We are very happy to announce a new title from digitalculturebooks, Interdisciplining Digital Humanities: Boundary Work in an Emerging Field by Julie Thompson Klein. This is the fifth book in our Digital Humanities series and explores how digital technologies and new media are changing the nature of research, teaching, and learning in the humanities.

Interdisciplining Digital Humanities sorts through definitions and patterns of practice over roughly 65 years of work, providing an overview for specialists and a general audience alike. It is the only book that tests the widespread claim that Digital Humanities is interdisciplinary. By examining the boundary work of constructing, expanding, and sustaining a new field, it depicts both the ways this new field is being situated within individual domains and dynamic crossfertilizations that are fostering new relationships across academic boundaries. It also accounts for digital reinvigorations of “public humanities” in cultural heritage institutions of museums, archives, libraries, and community forums.

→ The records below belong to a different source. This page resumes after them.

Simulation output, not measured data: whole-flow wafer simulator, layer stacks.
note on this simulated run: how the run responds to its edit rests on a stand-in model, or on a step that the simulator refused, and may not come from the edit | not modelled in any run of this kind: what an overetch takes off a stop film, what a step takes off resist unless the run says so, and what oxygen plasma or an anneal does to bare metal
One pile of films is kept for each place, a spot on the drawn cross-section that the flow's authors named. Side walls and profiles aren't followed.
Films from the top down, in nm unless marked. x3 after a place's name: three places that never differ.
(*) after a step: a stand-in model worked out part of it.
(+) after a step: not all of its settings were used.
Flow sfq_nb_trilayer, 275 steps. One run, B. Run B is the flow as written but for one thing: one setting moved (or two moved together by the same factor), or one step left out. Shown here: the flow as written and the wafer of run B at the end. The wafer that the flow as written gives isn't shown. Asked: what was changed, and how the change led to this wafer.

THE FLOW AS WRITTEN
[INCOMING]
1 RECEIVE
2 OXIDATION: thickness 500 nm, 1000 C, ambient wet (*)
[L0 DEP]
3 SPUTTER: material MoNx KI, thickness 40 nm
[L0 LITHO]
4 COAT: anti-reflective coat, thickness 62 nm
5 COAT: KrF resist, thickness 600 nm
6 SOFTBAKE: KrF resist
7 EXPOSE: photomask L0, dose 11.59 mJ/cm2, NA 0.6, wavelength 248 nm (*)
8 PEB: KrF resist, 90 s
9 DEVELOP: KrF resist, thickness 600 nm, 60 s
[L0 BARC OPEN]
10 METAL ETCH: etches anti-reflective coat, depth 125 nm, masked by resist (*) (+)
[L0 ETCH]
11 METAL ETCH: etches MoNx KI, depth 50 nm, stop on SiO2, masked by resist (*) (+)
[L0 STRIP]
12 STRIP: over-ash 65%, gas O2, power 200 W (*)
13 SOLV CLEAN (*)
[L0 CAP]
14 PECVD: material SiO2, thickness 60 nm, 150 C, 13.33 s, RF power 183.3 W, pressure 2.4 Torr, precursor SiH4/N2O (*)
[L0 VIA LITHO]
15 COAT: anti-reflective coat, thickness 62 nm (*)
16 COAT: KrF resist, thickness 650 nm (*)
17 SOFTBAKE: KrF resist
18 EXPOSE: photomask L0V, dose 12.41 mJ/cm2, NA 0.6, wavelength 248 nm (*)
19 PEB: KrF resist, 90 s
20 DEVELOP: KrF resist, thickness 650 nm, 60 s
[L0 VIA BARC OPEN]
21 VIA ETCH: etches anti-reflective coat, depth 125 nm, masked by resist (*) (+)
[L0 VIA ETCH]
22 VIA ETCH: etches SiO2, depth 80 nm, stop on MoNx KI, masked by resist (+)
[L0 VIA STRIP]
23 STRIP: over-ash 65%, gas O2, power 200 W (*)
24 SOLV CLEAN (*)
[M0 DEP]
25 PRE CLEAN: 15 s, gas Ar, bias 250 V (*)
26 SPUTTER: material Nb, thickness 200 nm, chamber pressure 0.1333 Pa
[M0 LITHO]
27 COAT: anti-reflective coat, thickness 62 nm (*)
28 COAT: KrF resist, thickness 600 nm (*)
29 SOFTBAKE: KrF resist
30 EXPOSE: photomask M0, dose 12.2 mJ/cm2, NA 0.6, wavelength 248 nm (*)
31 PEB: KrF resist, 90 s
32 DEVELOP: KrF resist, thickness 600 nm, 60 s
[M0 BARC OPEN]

In addition, we’re excited to announce Interdisciplining Digital Humanities will launch with the annotation and commenting tool Hypothes.is. Hypothes.is supports sentence-level annotations, and allows for discussion at the paragraph level to facilitate community peer review. As the first scholarly monograph to use Hypothes.is, we encourage readers to explore and add their own annotations to enrich the reading and learning experience of others.

Julie Thompson Klein is Professor of Humanities in the English Department and Faculty Fellow for Interdisciplinary Development in the Division of Research, Wayne State University.

Interdisciplining Digital Humanities is freely available to read online. Print copies of the book are in production and will be available for purchase from the University of Michigan Press in 2015.